I'll let you do your own searches on some of these people and find out where their extremely vested interests lie..although some of them are simply down for the anti-Israel agenda.

What's ironic is that almost all of them would solemnly tell you about the all powerful 'Jewish Lobby' at the drop of a kefiyah.

please helps me write more gooder!


B.Poster said...

The big problem with this settlement issue, as I see it, is Mexico claims as its own Texas, as well as all lands lost in the Mexican American war. If Israel is forced to cede lands it won in a defensive war, then might the US be next. Might they come after the US and try and force it to return certain lands to Mexico that it lost in the war. I think so.

To support this sets a very bad precedent. Ordinarily people understand things like this but, in the case of Israel, it aopears that an anti-Israel ideology blinds some folks to reality.

The US will certainly face tremendous pressue from many of the world's most powerful countries to act a certain way. We should pray that America's leaders have the will and courage to resist this pressure.

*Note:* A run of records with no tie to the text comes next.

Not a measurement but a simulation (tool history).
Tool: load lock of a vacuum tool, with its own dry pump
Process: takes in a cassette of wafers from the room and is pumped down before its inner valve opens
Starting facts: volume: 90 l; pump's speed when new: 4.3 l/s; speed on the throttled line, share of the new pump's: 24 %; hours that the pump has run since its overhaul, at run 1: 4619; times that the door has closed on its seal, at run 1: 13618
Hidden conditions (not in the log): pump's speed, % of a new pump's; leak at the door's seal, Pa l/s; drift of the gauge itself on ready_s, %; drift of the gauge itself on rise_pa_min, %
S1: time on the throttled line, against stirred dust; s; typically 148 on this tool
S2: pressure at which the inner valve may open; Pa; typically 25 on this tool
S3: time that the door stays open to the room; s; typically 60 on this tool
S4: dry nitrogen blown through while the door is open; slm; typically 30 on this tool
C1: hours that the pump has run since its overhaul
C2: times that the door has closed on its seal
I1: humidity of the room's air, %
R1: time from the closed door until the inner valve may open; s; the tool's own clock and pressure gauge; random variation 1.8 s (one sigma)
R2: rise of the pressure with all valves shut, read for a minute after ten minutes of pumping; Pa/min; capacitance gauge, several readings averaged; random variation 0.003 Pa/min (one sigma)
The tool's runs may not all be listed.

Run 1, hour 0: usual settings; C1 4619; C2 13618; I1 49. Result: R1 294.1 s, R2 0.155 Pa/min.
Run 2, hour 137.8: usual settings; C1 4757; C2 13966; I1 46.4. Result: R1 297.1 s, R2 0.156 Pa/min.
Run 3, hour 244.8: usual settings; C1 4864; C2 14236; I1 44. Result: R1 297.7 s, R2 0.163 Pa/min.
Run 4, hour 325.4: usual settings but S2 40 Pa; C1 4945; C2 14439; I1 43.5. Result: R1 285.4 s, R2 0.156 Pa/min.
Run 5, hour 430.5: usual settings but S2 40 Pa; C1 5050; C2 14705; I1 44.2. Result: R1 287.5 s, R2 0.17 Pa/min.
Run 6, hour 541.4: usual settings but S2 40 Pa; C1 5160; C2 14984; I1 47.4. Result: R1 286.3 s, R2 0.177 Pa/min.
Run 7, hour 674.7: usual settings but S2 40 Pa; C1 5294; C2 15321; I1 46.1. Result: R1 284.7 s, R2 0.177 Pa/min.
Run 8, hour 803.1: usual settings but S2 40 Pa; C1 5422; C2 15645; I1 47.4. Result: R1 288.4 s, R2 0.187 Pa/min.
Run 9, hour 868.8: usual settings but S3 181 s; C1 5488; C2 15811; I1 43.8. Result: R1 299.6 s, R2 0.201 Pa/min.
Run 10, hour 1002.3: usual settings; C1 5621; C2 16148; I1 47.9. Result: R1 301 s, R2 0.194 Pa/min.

Perhaps a bit off topic but the UN Securtiy council was formed along time agao. The US, France, Britian, The Soviet Union, and China were selected to this council as permanent members because they were the most powerful countries on earth at the time. Presumably Russia is still there because it is the successor of the Soviet Union. The current make up of the Security Council's permanent members on longer supports geo political realities.

As the world's two most powerful countires, Russia and China will likely remain on the council for the foreseeable future. The US and Britian are no longer among the world's five most powerful and influential countries and France likley isn't either. Given the fact that the problems faced by the US are far more acute than those faced by France and Britian, this means the US position is by and away far more tenuos than Britian or France. As such, I look for the US to be replaced on the council before Britian or France are. The US will be given the choice of stepping down or stepping out of the US or perhaps both. France and Britian will likely be replaced next.

I would expect the US to be replaced on the security council within a year or so and Britian to be replaced within two years and France within three years. By 2015 I would expect the permanent members of the Security council to be Russia, China, India, Saudi Arabia, and possilby Iran. In any event, having the US, UK, and France on this council doesn't reflect the current geopolitical realities. Of course all of this assumes the UN still exists in three years.

Independent Patriot said...

It would be interesting to know which ones of the signatories are on the Saudi retirement plan. Something tells me that the majority owe quite alot of their income, either as consultants or their professorial chairs, to Arab money of some kind or the other. As far as the Jews on that list, its the same self-hating, self-righteous egocentric entitled individuals who pop up on every "Jew who hates Israel" list.Sadly none of them see themselves for the hypocrites that they are.

Freedom Fighter said...

Hello IP,

These people connect up in a fairly incestuous way. You'll notice how many of th estate department types are ex Saudi, Jordanian and UAE ambassadors. And the ones who served in Israel, like Pickering,are noted for their acrimony and adversarial relations with the Jewish State.

Other keys are the Carlyle Group ( Carlucci,the Hills) the Soros-Funded Left wing think tank The New America Foundation, The American Iranian Council and the Foundation for Middle East Peace.